Be Engaged or Else

August 16, 2011 § 2 Comments

I received an email recently from the local SHRM chapter (The Society for Human Resource Management) promoting six different webinars for HR professionals.  I say the webinars were different while I hold my tongue firmly in my cheek because 5 of them were about HR law.   HR professionals continue to embrace the “you better get engaged or else” Frederick Taylor model of engagement management.

Pre-employment exams, process audits, wage and hour pitfalls, EEOC regulations, and recent changes in workplace law highlight the 5 out of the 6.  Even the last one has to do with playing games in order to boost engagement.  Is embracing lawyers and games the new strategies for employee engagement?  How is that working for us? According to Blessing and White only 31% of employees are engaged.  In my opinion, it’s pathetic.
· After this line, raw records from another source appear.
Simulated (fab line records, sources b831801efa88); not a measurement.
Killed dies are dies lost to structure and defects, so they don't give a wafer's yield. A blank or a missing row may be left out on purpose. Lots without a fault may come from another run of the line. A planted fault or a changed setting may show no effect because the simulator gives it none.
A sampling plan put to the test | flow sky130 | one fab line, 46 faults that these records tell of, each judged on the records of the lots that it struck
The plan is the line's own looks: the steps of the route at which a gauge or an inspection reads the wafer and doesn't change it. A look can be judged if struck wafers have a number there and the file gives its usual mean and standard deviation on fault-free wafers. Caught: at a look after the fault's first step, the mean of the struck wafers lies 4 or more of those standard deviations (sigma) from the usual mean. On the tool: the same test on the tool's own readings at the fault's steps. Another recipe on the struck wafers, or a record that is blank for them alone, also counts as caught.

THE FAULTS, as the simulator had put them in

Isn’t it time to move away from Frederick Taylor and ask the lawyers to take a long vacation?  Isn’t it time to get serious about building a culture of trust by embracing the new leadership strategies of self-organizing systems, chaos theory, and quantum physics?

We are stuck in the Frederick Taylor management model which holds dear the following assumptions about people:

  • They are lazy and need to be nudged to do work
  • They can’t really be trusted
  • Management has all the answers and must control
    employee behaviors with extrinsic motivation techniques such as performance
    management and pay for performance
  • Individuals need to be improved in order to
    improve organizational performance
  • Hiring talent will boost the organization’s
    performance

The Taylor model worked well for about 50 years because employees were uneducated and global competition was non-existent.  Now that we are competing on a global scale and those competitors are embracing systems thinking we are in trouble.  It is time we started to evolve our
leadership thinking and our leadership models. Businesses should not exist tomake lawyers rich.

In Japan they have 1 attorney for every 5,500 population.  In the U.S. we have one in every 285 population.  In California it is one in
every 174.  Do we really need more attorneysfor HR?

The embrace of Frederick Taylor has led us down the rat hole of skyrocketing litigation costs, poor employee engagement, falling productivity, poor quality, and loss of global competitiveness.  Isn’t it time we started to seriously embrace trust as a strategy instead of control?
Maybe we need litigation to force HR professionals to embrace a strategic initiative to improve trust.